Skip to main content

Unit information: Advanced DSP & FPGA Implementation in 2014/15

Please note: you are viewing unit and programme information for a past academic year. Please see the current academic year for up to date information.

Unit name Advanced DSP & FPGA Implementation
Unit code EENGM4120
Credit points 10
Level of study M/7
Teaching block(s) Teaching Block 2 (weeks 13 - 24)
Unit director Dr. Nunez-Yanez
Open unit status Not open
Pre-requisites

None

Co-requisites

None

School/department Department of Electrical & Electronic Engineering
Faculty Faculty of Engineering

Description including Unit Aims

FPGA: This module extends the knowledge in digital systems with advance topics in the emergent area of reconfigurable computing and FPGA design. The course will cover state-of-the-art features available in modern FPGAs exploring their fine-grained internal architecture and embedded macro blocks such as DSP slices and hardwired processors. SystemC (a C++ class library) will be presented as design language alternative to traditional RTL design (VHDL, Verilog). High level synthesis tools will be used to map compute intensive kernels in signal processing applications from a generic DSP core to the FPGA device and the performance advantages will be evaluated. DSP: This module extends knowledge of signal processing techniques and gives students practical experience of using the state-of-the-art DSPs. The course covers generic techniques for developing design solutions for all DSP devices as well as focussing specifically on the TMS320C6000 DSP processor which is the flagship of Texas Instruments DSPs and also the Davinci DSP processor which is a system on chip with a C6000 DSP and an Arm Processor. It also covers the use of operating systems. This module provides practical experience.

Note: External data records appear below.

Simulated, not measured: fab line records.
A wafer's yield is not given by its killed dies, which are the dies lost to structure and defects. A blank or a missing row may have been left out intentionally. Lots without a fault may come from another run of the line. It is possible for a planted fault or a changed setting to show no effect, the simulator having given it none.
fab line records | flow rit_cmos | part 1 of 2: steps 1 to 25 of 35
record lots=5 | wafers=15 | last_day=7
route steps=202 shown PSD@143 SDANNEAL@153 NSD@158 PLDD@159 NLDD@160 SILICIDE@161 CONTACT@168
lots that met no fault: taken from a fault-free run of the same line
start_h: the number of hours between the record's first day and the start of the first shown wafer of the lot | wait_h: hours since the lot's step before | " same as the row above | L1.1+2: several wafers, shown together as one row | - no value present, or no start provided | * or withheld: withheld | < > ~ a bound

Intended Learning Outcomes

Project Phase

The project contains a research or investigative element which allows you to demonstrate individual talent and intellectual ability. It attempts to mirror a research and/or development project of the type you might encounter upon graduation and as such contains elements of project planning and budgetary control. The project report also provides an opportunity for you to demonstrate report structuring and writing skills.

Teaching Information

Teaching takes place over two Semesters, the first lasting for weeks 1-12 and the second for weeks 13-24. Exams normally commence in week 25 and last for approximately three weeks. The remainder of the programme is then dedicated to full-time work on the research project.

Taught phase

The taught units and their associated assessments (including examinations) occur in the first 35 weeks and the research project runs full-time during the latter 15 weeks of the programme. The taught material is presented over 2 Semesters, each 12 weeks in duration; excluding the Christmas and Easter vacations of 8 weeks in total. Further, the examinations are held May/June each year over a 3 week period. During the second Semester you will commence the background reading phase of your research project. The taught material is arranged in units extending over a 12-week period (a Semester), typically with 2 lectures per week, each of 50 minutes duration.

The Laboratory

Laboratory activities are scheduled for two afternoons a week during the first two terms, although you may not have labs scheduled in all sessions. Predominantly, these will take place in the MSc Laboratory. Precise details of activities and a laboratory timetable will be provided separately by the Programme Tutor and will also be available online at:

https://www.bris.ac.uk/eeng/intranet/pg/msc

Assessment Information

Taught Phase

The assessment of this material is via a combination of continuous assessment (usually laboratory assignments) and formal examination.

Laboratory work

At various times throughout the year you will be asked to write about an aspect of your laboratory. Unless otherwise instructed, you will be asked to submit this either as a Technical Note (TN) or as a Full Report (FR). In either case the report should be written on an individual basis even if the lab was performed in groups.

A TN is briefer than an FR: you should refer to The Guidelines on Writing Technical Reports (Section 2.4) for more information on their structure and content.

As an approximate guide, we suggest that a TN should be 1000 words plus diagrams etc., whereas a FR should be 3000 words plus diagrams etc. Our time calculations are based on you spending (at most) 12 hours writing a TN and (at most) 24 hours writing a FR.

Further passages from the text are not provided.